RE: LOIs19 Dec 2025 17:40
If it was that easy to be CEO of a listed junior miner/explorer, we'd all be doing it. It's a difficult task and you want people with a track record who know what they are doing. Even then it's fraught with danger as the missteps of Mather, Darryl and Scott show... You are running a business that burns cash and has no revenues, hoping to be taken over by much bigger competitors who may want your assets but would happily let you flounder and pick them up for peanuts when you go bust. And your plan B is always to build the mine, which I think is almost universally agreed is a bad idea for a junior explorer.
If you want someone with a decent CV, you need to pay up for them as they will most likely have plenty of other well paid job opportunities available. As a business with no cash flow, you can either pay them their full comp up front in cash, or you can grant them incentive awards like options which are intended to remunerate them well in future if the company is still in existence. What would you and I as shareholders rather see? Hundreds of thousands of dollars if not a few million going out the door in fixed salary costs every year? Money that could have been better spent on drilling and proving up the asset. And ever more dilutive equity raises to fund the up front pay packets as much as the exploration? Or a load of potentially generous options that defers the payday to a future date when either the SP is much higher or the company is taken over?
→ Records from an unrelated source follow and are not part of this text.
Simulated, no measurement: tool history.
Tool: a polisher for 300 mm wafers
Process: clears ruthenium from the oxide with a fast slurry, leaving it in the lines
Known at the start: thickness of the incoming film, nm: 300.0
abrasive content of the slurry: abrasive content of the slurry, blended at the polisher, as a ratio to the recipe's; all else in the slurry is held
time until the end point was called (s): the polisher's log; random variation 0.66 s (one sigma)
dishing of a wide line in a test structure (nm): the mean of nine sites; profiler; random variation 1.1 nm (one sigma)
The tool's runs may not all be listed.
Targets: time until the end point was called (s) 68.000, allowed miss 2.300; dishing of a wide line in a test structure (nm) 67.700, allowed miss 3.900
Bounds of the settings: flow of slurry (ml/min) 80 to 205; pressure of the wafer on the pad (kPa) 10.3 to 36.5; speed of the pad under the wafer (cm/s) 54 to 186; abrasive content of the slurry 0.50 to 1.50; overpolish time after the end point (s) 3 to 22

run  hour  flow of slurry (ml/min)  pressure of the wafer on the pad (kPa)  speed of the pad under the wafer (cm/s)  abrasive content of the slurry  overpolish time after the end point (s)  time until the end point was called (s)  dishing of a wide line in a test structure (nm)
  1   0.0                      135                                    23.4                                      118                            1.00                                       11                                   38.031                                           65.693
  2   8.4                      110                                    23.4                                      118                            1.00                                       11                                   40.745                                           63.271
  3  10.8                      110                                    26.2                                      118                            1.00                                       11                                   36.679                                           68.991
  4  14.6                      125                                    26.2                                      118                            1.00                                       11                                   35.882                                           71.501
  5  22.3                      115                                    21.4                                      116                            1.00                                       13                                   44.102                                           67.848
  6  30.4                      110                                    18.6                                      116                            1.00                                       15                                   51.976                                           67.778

People have been bleating about nest feathering and cheap options after every award whether at 7p, 10p, 15p, 20p or 40p... Also there's no guarantee any of the options will ever vest at a profit if the SP never gets back above the strike price or the company goes bust (a material risk for the likes of Solg) or dilutes itself into oblivion to survive.
Fort you also seem to think that Sangha just clicked his fingers and a streamer lobbed millions at the company with no effort. It does actually take work to arrange such financing. And the alternative to those deals was go bust, or further equity dilution to keep the show on the road. We know that's not in our best interests because it's exactly what BHP and co did want. The number of shares outstanding has already increased by 50% in the time I've held. 21p with 2bn in issue vs 28p with 3bn in issue will be my entry and exit. I'd rather it wasn't 4bn in issue as the exit price would be even less.
Personally I don't care if Dan got 7p options. He came in when the SP was 7p and everyone had been expecting a takeover for about 10 years and it never materialised despite having several majors on the register. He has likely delivered the takeover offer everyone so badly wanted, at 4x the SP when he took over. Happy for him to get paid if he's taken my investment from a huge paper loss to a 33% gain.